(continued from above, Paris Notes: Rilke, Malte Laurids Brigge, and the Latin Quarter Today)
A drizzle had started: sidewalks and cobblestones all splattered with dark, ponderous droplets. There was no getting past the man except by crossing the street; he lay completely in my path, face-up in the drizzle with his big workman’s hands flung out at both sides and rain falling into the blemished palms. He didn’t appear to stir in the least to that coolness on his face. Next to the blue number of a house three or four doors down an engraved plaque was hung which reported, with nearly implausible irrelevance: “Denis Diderot, that great mind of the French Enlightenment, lived here at such-and-such a date.”
What more? There were many…
…the little dark-skinned man whose upper body was disfigured to the shape of a crescent moon. He was at the corner of the rue Cardinal Lemoine and the boulevard Saint Germain when I saw him. Pacing back and forth with a cigarette in his hand. He kept turning and turning on mincing feet: two tentative steps this way, two that way—as though confined in the tiny box of pain that each movement erected around him, as though expecting again and again to find the pain diminished by a simple about-face, again and again coming hard against the pain. The stubby cigarette kept jumping to his lips—quick pert little puff, then down again. He was neatly dressed: a good thick shirt well fitted to his scoliotic trunk and tucked smartly into his trousers. But he looked confused, seized by that distinctive confusion of people lost within themselves. He was still moving back and forth with those little satyr-like steps when I reached the quay two blocks ahead and rounded the corner.

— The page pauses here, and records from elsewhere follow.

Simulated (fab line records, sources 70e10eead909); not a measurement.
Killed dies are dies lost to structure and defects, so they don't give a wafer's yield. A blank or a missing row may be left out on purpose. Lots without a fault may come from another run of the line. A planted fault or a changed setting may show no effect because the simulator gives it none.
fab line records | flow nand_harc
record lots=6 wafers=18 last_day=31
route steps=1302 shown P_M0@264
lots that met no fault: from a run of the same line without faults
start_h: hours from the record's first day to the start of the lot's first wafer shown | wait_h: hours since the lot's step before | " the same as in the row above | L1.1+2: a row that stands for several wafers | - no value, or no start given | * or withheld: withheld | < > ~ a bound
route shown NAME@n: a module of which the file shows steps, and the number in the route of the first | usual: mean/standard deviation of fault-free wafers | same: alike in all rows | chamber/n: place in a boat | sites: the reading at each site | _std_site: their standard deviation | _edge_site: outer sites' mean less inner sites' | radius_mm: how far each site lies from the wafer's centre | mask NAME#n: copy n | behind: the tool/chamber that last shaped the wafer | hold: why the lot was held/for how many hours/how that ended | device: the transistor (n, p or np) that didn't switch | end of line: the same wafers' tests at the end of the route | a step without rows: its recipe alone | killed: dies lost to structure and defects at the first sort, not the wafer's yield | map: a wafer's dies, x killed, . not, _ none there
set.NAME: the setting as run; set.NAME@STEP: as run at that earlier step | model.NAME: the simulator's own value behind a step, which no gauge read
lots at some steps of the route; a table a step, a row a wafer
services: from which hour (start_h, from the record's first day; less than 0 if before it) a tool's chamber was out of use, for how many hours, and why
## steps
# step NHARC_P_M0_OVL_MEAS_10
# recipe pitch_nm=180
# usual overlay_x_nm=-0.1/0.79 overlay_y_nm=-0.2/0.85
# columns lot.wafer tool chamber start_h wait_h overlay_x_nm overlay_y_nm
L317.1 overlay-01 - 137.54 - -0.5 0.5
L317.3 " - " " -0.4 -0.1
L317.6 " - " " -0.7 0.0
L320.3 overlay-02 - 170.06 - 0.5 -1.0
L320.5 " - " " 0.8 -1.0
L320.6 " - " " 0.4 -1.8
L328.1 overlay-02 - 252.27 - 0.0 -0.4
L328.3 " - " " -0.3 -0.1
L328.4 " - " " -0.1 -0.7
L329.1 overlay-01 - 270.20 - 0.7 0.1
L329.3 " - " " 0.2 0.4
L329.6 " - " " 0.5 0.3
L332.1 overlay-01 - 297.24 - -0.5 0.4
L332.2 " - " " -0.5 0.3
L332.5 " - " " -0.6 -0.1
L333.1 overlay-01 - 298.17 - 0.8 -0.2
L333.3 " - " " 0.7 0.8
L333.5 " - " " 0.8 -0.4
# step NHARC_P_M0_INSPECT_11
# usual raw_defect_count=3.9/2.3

And this, just last night:
...the tawny man on the Pont de la Tournelle: dressed all in brown, and brown himself, his pale skin seized in filth as in tarnished copper.
He was standing against the stone wall of the bridge with one shrunken hand cupped before him—not held forth in confident need—no, but kept close against his jacket, the fingers curled, the plea of the concave palm barely apparent. At his back was Notre Dame. I was watching the vaporous twilight behind the cathedral towers and didn’t notice the man till I’d passed within a few feet of him. He was standing extremely erect, as if rigid with an effort to press himself out of sight, to blend into the waist-high stone wall. Yet his need remained. His need kept his hand aloft in its dimly remembered gesture. There was a tall streetlamp beside him. It flickered aglow with all the other ones along the quay and with those huge nightlamps that enhalo the great cathedral—flickered just as I was going by him. I saw the shapeless bulk of his face: the knife-thin slits where he’d squeezed shut his eyes. He could no longer so much as look to see who his benefactors might be. He was far inside himself and it was purely obligatory to stand there in accord with his body’s need, to permit the hand to importune; he had no part in it. His lips were drawn back, his teeth bared in a deep-breathing grimace. And this was the most painful part of it: he was snuffling, or panting, or giggling—I couldn’t tell which. Sharp spasmodic sibilations almost like words, but not words. None of these people use mere words; Malte, you know this only too well.
I went past the man (just like everyone went past him) and down the stone stairs to the quay where twilight people were loitering in the mild river air. I sat down and watched the boats go by. Sat for an hour or so. And the man remained on the bridge above me. I kept looking up and seeing his brown back and inert shoulders, his brown head turning neither left nor right. The colored lights had come on in the arches of the bridge: bright colors, but they somehow shed a tainted haze. The man stood motionless in the urinous gleam. People went by him. At length I looked up again and he was gone.
But Malte, I may wonder in my time as you did in yours: in what niche does such a man carve his bed by night? Where is the place he returns to? We wonder because wondering gains us a share in the destinies of strangers—and what could better suit the work we do?
Or maybe the man hadn’t gone. Maybe he’d just lain down below the wall where I couldn’t see.
Goodnight, Paris. Goodnight city toward which so much envy flows from all corners of the earth. Again your streets will coil in their knotted courses around me as I sleep. But I am hindered by the labyrinth no more; I’ve long since surrendered. Tomorrow I’ll tarry again. It need not matter that I am lost.